Home » Cambodia » Nonviolence Prevention in Cambodia’s Deaf Community

MISSIONER NEWSLETTER – Spring 2026

Julie Lawler, Cambodia

Nonviolence prevention in Cambodia’s Deaf community

The real voyage of discovery consists not in seeking new landscapes, but in having new eyes.
French Novelist Marcel Proust

In 2022 Maryknoll Lay Missioners adopted nonviolence as a guiding focus to how we approach mission in the 21st century. This focus has led me to see my experiences at the Deaf Development Programme (DDP) through that new lens of nonviolence (and how we work to prevent violence, to intervene in it, and to bring about reconciliation and restoration in the wake of violence).

With my fellow Maryknoll lay missioners, we did a situational analysis of our local reality and noted that Cambodia has a high level of domestic and gender-based violence and widespread discrimination of people with disabilities. Becoming more aware of these realities has led me to look for ways to address nonviolence at DDP with training or activities that relate to trauma healing, conflict resolution and dialogue to solve problems.

The following are some prevention approaches that we are implementing at DDP that support nonviolent living. This focus is impacting deaf individuals at DDP every day in how they relate to their families, friends and people in society.

  1. Education and language: At DDP, education allows deaf students to access Cambodian Sign Language (CSL), which is their natural first language.
  2. Communication: Once students learn that language, they can more clearly communicate their feelings, relate to others and listen to the needs or wants of others and gain an understanding from social interactions. Deaf students at DDP come from homes where they did not communicate with family members using any formal language but rather informal gestures called “home signs” that were created out of the need to say basic commands like go, come, get, leave, eat, sleep. Now, using CSL, they can communicate more freely and begin to engage in more social and academic settings.
  3. Dealing with anger and strong emotions: When a deaf student has language, they can finally express their feelings (happy, sad, hungry, excited, disappointed, etc). DDP students have stored up many life experiences but have not had language to fully express themselves, so naturally our deaf students at DDP deal with anger and strong emotions. Learning CSL, interacting with other deaf peers and deaf role models, and living in an environment with consistent support, gives the deaf students time to grow into their new “deaf” identity.

    A DDP teacher has her hand out front as she stands in front of a white board with Cambodian words and images.

    Seangleng is in the classroom teaching her students new vocabulary using CSL to sign the new word plus she shows a real picture of word, CSL signs drawing, and written Khmer Word.

 

A DDP teacher stands in front of the white board while pointing to her lips modeling CSL.

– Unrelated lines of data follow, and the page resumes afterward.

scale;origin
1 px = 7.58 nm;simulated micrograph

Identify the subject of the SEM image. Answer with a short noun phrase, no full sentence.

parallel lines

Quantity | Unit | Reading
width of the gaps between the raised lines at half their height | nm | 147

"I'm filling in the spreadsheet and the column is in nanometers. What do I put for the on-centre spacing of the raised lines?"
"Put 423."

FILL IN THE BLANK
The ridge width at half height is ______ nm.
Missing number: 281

Seangleng is modeling how to spell out words using the CSL manual alphabet (which has specific handshapes for each 33 consonants, 23 vowels and 12 independent vowels)

Teacher spotlight:

Nguon Seangleng is a second-year teacher at DDP, one of four teachers working at DDP during this program year. Seangleng is a deaf teacher who brings her own lived experience as a deaf person to her role as classroom teacher, which greatly enriches her teaching approach and her ability to adapt to each students’ individual needs.

Over the past two years, I have worked with Seangleng as an educational advisor, and I have observed that she is really good at connecting, relating and working with her students. She uses teaching strategies that benefit deaf learners: acting out, role playing, drawing pictures and/or using pictures to make meaning to new words in sign language.

Seangleng says, “I want my students to make progress and improve, so that is why I include pictures and role playing with sign language. I teach my students, who are just learning how to use sign language, the importance of eye contact, sign formation and signing space.”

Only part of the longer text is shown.